The history of the lens

When was it invented, the little piece of glass that would change the world? No one knows for sure. By Peter Hennig

The Lens When was it invented, the little piece of glass that would change the world? No one knows for sure. By Peter Hennig In Ancient China, Greece, and Rome, they probably used 'magnifying-stones' of polished rock crystal, but it was not until about 1000 that the principles of the lens were properly described by an Arabic physicist, Ibn el-Haitam. His was not only the first correct account of how light is refracted by a lens, but also of how the eye functions in principle.

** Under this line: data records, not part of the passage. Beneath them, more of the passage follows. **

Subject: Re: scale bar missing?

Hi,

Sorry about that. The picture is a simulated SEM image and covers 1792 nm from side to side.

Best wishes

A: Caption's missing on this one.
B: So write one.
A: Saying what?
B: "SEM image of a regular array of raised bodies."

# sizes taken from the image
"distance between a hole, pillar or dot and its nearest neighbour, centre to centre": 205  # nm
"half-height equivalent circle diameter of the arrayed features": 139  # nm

The microscope and the telescope
By the end of the sixteenth century it was known how a microscope worked. The basic model consisted of two positive lenses at a certain distance from each other, the one in front being small and strongly magnifying. It is a design that is not difficult to come up with if you sit experimenting with different lenses. Nor was the microscope seen as having any great significance to begin with. It was a curiosity that might entertain for a while, a 'flea-glass' that could turn the tiniest insect into terrible monster.
Even the telescope may have been discovered more or less by chance, although one version of the story credits its inventor with a more deliberate approach. It is said that in 1608 a Dutch lens maker, Hans Lippershey, received an order for two lenses. One was to be slightly larger and weakly convergent, the other to be smaller and concave, in other words a diverging lens. When the customer came to collect them, he held the lenses at arms' length from each other, smiled happily, paid, and left.
Lippershey was perplexed, and found no peace until he had cut two more lenses so that he could see what was going on for himself. To his amazement he found that a distant church tower appeared so close that he could see the weather vane quite clearly. News of the invention spread quickly, and only a short time later in Italy, Galileo Galilei began his pioneering study of celestial bodies.

A new world view
The human eye is quite weak in comparison with the eyesight of many predators. Yet we can see more than any other creature because we have supplemented our eyes with extra lenses.
During the seventeenth century, the lens started a formidable revolution in our ability to explore our surroundings and increase our knowledge, and gradually made it possible to alter our circumstances in a positive way.
The new optical instruments brought rapid improvements in navigation, with dramatic results for trade and shipping. Telescopes scanned the heavens - and the old world view died. Microscopes sought out the smallest details - and a whole new world was revealed that we had had no inkling of before.
This was a completely new branch of the tree of knowledge, and it changed our lives in many ways. New instruments that provided new information were fundamentally to change our way of looking at the world, but the lens also contributed change in less dramatic ways.
When it comes to gathering information and assembling knowledge at an individual level, the longer one can continue the better the results. Until the seventeenth century, most specialists ceased their active working life in their forties or fifties when deteriorating eyesight made any detailed work impossible. Once simple spectacles came within their means it meant there was something of a trade revolution, because they could stay active for another fifteen to twenty years. This era marks the beginning of the rapidly accelerating accumulation of knowledge that was to become the technical basis of the industrial revolution in the eighteenth century.

The elusive lens picture
Even the ancients knew that you could project a picture onto a wall when light shone through a little hole into a darkened room. Such large-scale pinhole cameras were in use in the fifteenth century. Sitting inside one, you could draw from the surprisingly bright images. When in the 1550s the hole was replaced with a lens, the brightness and definition increased so much that it became much more useful. In the seventeenth century portable camera obscura were constructed that employed the reflex mirror principle.
Of course people dreamed of being able to capture the 'pictures from nature' that the lens showed so beautifully, and there was an eager search for materials that reacted to light and could be used to record the images.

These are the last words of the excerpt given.